Krysty Wilson-Cairns is sitting in the old reading room at the top of London’s Imperial War Museum.


“It’s not very subtle is it?” she laughs, surveying the domed, two-tier structure and the massive curved tables that follow the contours of the room.


Indeed it’s not, but the elaborate, Dr Strangelove-esque setting is oddly appropriate. And not just because the 31-year-old Glaswegian screenwriter spent months ensconced in the reading rooms below poring over history books and front line diaries while researching the script for new war movie 1917. It’s appropriate too, because her career has blown up in a crazy way.


The aforementioned 1917, for instance, is a pretty auspicious debut. Directed and co-written by Oscar-winner Sam Mendes and budgeted at a whopping $90m, it’s a cutting-edge war epic that looks set to be a front-runner come awards season and features supporting turns from the cream of Britain’s acting crop, among them Colin Firth, Andrew Scott, Benedict Cumberbatch and Richard Madden.

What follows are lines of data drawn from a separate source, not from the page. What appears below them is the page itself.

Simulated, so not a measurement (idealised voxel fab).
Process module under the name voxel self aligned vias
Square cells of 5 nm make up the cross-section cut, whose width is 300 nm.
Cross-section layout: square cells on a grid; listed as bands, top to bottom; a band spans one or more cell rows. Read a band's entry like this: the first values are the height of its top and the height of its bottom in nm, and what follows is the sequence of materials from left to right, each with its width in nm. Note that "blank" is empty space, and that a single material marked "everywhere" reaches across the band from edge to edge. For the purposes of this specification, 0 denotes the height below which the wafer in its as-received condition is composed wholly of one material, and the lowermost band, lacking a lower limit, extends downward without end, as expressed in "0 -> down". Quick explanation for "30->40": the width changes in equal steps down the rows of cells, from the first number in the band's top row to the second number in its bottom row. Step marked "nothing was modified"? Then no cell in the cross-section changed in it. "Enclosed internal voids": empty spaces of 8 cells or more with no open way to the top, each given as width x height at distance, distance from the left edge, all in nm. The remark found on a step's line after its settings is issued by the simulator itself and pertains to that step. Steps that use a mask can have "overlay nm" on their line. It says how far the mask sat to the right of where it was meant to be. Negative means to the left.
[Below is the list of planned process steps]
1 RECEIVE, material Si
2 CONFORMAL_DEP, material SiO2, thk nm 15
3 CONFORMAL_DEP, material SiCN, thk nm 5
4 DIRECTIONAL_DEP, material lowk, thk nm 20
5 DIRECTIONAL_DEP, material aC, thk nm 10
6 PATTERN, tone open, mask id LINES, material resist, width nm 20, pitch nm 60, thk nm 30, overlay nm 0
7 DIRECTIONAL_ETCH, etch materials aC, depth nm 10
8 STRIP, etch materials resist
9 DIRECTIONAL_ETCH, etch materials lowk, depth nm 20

It also had a wee royal premiere the previous evening, which Wilson-Cairns attended with her mum.


“That was so surreal,” she says. “I’ve been writing for five years and this is my first movie that has been made. You sort of dream about what it’ll be like, but the reality was better.”


How so? “First of all, people are liking the film, which is really rewarding. I also spent the last year and a half with Sam Mendes and the boys so it was like a little reunion.


“And then you get to meet Prince Charles. That doesn’t happen every day. And then,” she continues, “you get all dressed up. As a writer I spend most of my life in my pyjamas, so throwing a dress on every once in a while is, you know, fancy!”


So not a bad start to her career then?


“Ha! Yeah, it’s probably all downhill from here.”


That seems unlikely. Wilson-Cairns can count Edgar Wright and Avengers directors Joe and Anthony Russo among her next collaborators and she’s quick to credit Mendes and his Skyfall writer John Logan with pulling her out of the movie biz trenches where so many aspiring screenwriters’ careers languish or end.


Her ascent has certainly been swift. Having studied at what is now the Royal Conservatoire of Scotland, she spent the year after graduation working in the BBC Comedy Unit as a “general dogsbody” before moving to London to attend the National Film and Television School. Making a living bar-tending in Soho, she wrote in her spare time and on breaks on her shifts, eventually penning a spec script called Aether, a sci-fi-themed serial killer thriller she affectionately describes as “schlocky,” but which was good enough to both land her on the 2014 Blacklist (the industry sourced survey of the year’s best un-produced screenplays) and sell to US production company FilmNation.


That in turn put her on Hollywood’s radar, with Black Swan director Darren Aronofsky hiring her to adapt true crime novel The Good Nurse, a film that may yet happen, with Tobias Lindholm directing and Jessica Chastain and Eddie Redmayne in the leads. And then Logan, who at the time was the show-runner of Sky Atlantic’s Penny Dreadful, read Aether and hired her to write on the show’s third and final season.


That’s also how she met Mendes. His company produced Penny Dreadful and invited her in for a general meeting. She ended up pitching him several ideas. “I don’t think he expected me to be that gallus, but I absolutely went for it. And we just hit it off.”


Though the first two films he hired her to write fell apart, when he called her with the idea for 1917– which was inspired by a story Mendes’ soldier grandfather, Alfred Mendes, had told him as a boy – he said “third time’s a charm” and they were off.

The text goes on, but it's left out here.